But most people are unaware that there are similar flood legends in almost all the ancient mythologies. In fact, flood myths are so prominent and widespread that they are surely derived from one common source, an actual disaster that must have seemed like the end of the world, and which wiped out an enormous part of the earth’s population.

The Greek counterpart to Noah is Deucalion, who survived a deluge caused by Zeus when his father, the Titan Prometheus, warned him to build an ark. Though the stories have some differences ­– Deucalion and his wife are the sole survivors and do not save any animals – the link between the two is made explicit by the fact that both Noah and Deucalion are credited with the invention of wine.
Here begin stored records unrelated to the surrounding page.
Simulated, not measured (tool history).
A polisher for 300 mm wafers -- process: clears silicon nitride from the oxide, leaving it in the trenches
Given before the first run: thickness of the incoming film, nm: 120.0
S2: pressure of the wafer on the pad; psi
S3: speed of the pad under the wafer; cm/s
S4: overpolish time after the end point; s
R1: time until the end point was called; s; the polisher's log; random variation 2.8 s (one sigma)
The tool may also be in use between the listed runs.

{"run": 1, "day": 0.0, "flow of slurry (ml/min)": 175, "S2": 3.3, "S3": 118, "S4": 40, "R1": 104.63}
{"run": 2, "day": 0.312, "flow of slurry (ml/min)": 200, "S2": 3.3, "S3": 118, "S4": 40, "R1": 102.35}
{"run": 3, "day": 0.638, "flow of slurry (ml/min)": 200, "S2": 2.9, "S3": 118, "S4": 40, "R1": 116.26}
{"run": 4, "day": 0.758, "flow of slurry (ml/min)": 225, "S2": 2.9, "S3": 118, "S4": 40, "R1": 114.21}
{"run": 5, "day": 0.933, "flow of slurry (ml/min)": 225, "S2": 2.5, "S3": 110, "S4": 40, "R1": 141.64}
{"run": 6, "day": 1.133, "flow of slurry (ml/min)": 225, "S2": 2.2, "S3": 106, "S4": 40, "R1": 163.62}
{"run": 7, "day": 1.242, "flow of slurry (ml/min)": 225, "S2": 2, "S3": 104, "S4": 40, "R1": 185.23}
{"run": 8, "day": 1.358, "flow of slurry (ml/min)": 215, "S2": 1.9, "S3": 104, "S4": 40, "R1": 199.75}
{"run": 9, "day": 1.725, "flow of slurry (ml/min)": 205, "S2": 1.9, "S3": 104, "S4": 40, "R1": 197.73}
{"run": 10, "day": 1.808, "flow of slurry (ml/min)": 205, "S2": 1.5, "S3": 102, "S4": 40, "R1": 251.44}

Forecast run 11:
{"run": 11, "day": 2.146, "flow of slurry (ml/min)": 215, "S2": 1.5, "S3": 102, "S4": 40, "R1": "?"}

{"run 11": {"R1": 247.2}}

The Titans in mythology could also be classed as being the end of one era and the beginning of the next, an era which is ruled over by the Olympians. This subject is touched upon in the Xena: Warrior Princess episode The Titans. When Gabrielle unwittingly releases three of their number from their prison in Tartarus they immediately set about retaking the world that was taken from them by Zeus and the other gods. This idea is reiterated during the episode The Deliverer; when Ares reminds us of the Olympians triumph over their predecessors as he warns Xena about the imminent arrival of Dahak. This establishes the idea of an end of the world saga, created by the shows producers, by comparing it to an already existing myth.

As the Dahak arc continued to unfold in both shows, with episodes such as Gabrielle's Hope, Maternal Instincts and Sacrifice in Xena and Armageddon, Faith, Descent and Redemption in Hercules our heroes came closer to the world as they knew it ending. With each passing story we were once again reminded of the death and destruction that Dahak would bring, how the blood of innocents would wash the land, the pantheon of gods would fall and the new world of Dahak would be born.

The Mesopotamian Epic of Gilgamesh has its own flood myth, with Utnapishtim in the role of Noah. As well as this, there are similar Indian and Chinese legends. The Chinese one puts a twist on it: its hero, Yu the Great, saves China from flooding by inventing water outlets that allow the land to be reclaimed. That should remind fans of Hercules: The Legendary Journeys of the hero’s fifth labour, which was to clean the cattle dung out of the stables of Augieas, and which was accomplished by altering the flow of a couple of rivers.

The Gilgamesh of the Hercules series would become a servant to Dahak and help the god to manifest himself physically into this world after his failed attempt in Sacrifice. After Hercules defeats Gilgamesh and watches as Iolaus die, the son of Zeus would then have to watch as his best friend, now joined with Dahak, sets about achieving his ambition of taking over the world. As Iolaus/Dahak begins to build an army of followers it would seen that the end is in site, but the strength of friendship between Hercules and Iolaus finally wins out and Dahak's evil is banished from this world.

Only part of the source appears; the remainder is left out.